Of late, the Governor of Zamfara state, Bello Matawalle, announced that the state government would continue to negotiate the release of kidnapped victims until the military are able to find lasting solutions to the issue. The state government secured the release of some victims recently after the Jangebe school girls were released.

We submit that the current security menace in that part of the country has neither gone beyond workable solution nor has the situation degenerated to a war-like state, but the fold-arm approach of the state government and low premium placed on the lives and properties in these state provided fertile ground for criminal elements to ply their trade. The governor’s comment is therefore unguarded and careless. It is a comment that, rather than motivate the residents of the state, emboldens the criminals.

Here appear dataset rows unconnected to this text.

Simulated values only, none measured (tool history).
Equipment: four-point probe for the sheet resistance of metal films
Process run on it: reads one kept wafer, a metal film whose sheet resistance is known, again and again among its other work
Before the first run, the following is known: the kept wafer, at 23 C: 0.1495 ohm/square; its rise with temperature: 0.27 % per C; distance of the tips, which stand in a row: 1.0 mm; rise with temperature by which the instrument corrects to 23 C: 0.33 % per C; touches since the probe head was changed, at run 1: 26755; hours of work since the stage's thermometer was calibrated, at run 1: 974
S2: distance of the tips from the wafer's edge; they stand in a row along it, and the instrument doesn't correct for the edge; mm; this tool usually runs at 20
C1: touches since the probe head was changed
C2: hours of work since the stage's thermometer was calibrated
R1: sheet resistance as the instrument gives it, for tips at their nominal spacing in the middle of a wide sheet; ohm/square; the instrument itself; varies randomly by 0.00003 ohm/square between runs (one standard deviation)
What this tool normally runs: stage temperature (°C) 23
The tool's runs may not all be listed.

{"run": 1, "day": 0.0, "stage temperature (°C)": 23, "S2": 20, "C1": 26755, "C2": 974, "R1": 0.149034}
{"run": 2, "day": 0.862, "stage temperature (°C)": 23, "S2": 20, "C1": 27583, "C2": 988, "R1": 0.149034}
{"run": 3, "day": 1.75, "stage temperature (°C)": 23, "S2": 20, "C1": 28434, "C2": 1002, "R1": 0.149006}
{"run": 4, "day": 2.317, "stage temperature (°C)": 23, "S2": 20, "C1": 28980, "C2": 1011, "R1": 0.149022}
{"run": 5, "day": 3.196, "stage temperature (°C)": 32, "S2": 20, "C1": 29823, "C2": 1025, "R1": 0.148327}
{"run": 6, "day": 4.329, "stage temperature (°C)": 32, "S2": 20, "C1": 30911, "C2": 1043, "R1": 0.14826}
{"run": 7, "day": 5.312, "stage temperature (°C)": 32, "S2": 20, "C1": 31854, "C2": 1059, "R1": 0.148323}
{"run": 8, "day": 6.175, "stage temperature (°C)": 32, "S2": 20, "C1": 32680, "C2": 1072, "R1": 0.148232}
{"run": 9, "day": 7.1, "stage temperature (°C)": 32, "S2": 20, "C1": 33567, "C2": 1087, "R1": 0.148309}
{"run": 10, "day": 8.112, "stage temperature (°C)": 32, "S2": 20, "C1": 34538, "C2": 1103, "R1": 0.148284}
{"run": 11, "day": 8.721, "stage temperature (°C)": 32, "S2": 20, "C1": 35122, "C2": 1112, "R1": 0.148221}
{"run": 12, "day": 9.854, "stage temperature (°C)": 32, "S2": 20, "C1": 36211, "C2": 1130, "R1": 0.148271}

On the one hand we are worried about the utterances of Sheikh Ahmad Gumi, a self-styled spokesperson of the bandits terrorising  Niger, Zamfara and some other states in that region. The cleric who has link with the bandits and have been the middleman reportedly facilitating negotiations between the criminals and the government called on the media to stop referring to the bandits as ‘criminals’. He accused the press of being the culprit for the manner in which they report the activities of these bandits. “You’re emphasising on criminality, even the press are criminals too because they are putting oil into fire. These people are listening to you, you should not address them as criminals if you want them to succumb,” he said.

We wondered why the respected cleric would decide to pressure the Government to see the bandits from a contradictory perspective. We are of the belief that Sheikh Gumi is only a front for some elements cashing in on the devilish acts of the bandits and want the country to live with such acts.

The government at both the state and the Federal must as a matter of urgency put a lasting solution to the bandits ravaging that part of the country. Tolerating acts like banditry is nothing but a call for anarchy and a license for other forms of criminal activities to sprout in other parts of the country.

We call on political and religious leaders to guard their utterances on issues of security while their opinions are not laced with sentiment. They must have the courage to call a spade a spade and not just a tool for packing sand. We demand that proactive measure should be activated to put a permanent end to banditry while the culprits are dealt with according to the law of the country.